PMC is downward sloping for two possible reasons. First, as noted in the paper, each dollar does less at the margin to reduce the prospects of a bank run than the dollar before it. Thus, PMC is downward-sloping for exactly the same reason that MEB is upward sloping (and opposite in direction because we are drawing it as a negative cost, rather than as a positive benefit). Second, perhaps the banker has a range of investment opportunities that he ranks from best to worst. Leaving aside the risk issue for the moment, he ranks them from the opportunity with the highest r to that with the lowest r. So the first dollar in the strongbox only deprives him of his least-favorite investment opportunity, among those for which he otherwise potentially had enough cash. But as additional dollars are taken out of his sweaty hands and placed in the strongbox, increasingly appealing investment opportunities, with ever-higher r's, start evaporating. So PMC is upward because, as the amount of cash in the strongbox increases, r gets higher and b gets lower for each additional dollar. So the marginal cost to the banker of keeping more cash in the strongbox turns positive and then keeps rising.
The socially optimal amount of cash required to stay in the strongbox is shown by the point where PMC and MEB cross. Require less, and the banker is investing dollars that yield less expected benefit to him than the expected cost that is being imposed on everyone else. Require more, and he is losing the use of cash that would have benefited him more than the cost being imposed on others. The optimal risk of a bank run, of course, is not zero, given that this would require effectively shutting down the financial sector (by banning all bank loans) and with it most of the economy.
With perfect information, you can get to this point (as Figure 1 shows) either by simply mandating the right amount of cash in the strongbox, or by relatively subsidizing such cash, such as by taxing everything that comes out of the strongbox. If the strongbox subsidy (i.e., the avoided tax) is set just right, you get the right amount of regulatory capital.

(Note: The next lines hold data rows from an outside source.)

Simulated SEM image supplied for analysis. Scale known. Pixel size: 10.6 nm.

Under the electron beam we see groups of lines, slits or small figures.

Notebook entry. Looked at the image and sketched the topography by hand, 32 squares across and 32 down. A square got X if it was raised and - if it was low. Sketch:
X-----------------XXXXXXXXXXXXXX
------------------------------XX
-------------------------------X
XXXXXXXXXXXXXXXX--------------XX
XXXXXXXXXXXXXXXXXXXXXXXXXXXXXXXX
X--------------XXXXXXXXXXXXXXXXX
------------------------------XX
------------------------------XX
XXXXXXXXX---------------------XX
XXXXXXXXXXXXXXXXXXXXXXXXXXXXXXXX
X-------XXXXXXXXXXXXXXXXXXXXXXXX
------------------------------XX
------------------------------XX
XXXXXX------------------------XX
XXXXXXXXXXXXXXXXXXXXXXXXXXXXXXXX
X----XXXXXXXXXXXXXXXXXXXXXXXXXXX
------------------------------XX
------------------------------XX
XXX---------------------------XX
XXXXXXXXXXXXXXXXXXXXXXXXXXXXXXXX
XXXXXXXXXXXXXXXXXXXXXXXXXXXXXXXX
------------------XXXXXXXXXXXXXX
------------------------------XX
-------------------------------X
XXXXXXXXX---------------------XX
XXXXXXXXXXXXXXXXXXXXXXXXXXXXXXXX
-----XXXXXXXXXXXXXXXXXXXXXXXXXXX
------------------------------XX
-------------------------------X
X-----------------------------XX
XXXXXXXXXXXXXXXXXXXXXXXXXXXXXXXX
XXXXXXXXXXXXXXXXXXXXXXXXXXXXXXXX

So this is a lot like, say, the carbon tax versus permits question, where you can get the same result, which with perfect information is right in either case, either by setting the carbon tax exactly right or by issuing exactly the right amount of permits. Obviously, the point of greater interest is what to do once you realize that you don't have perfect information - a point that may hold even more strongly in the bank regulatory than the carbon tax setting. (This is not to minimize the extreme difficulties presented both by alternative climate models and by the difficulty of evaluating the human welfare cost of a given set of climate changes - but at least the carbon tax setting is conceptually a bit clearer.)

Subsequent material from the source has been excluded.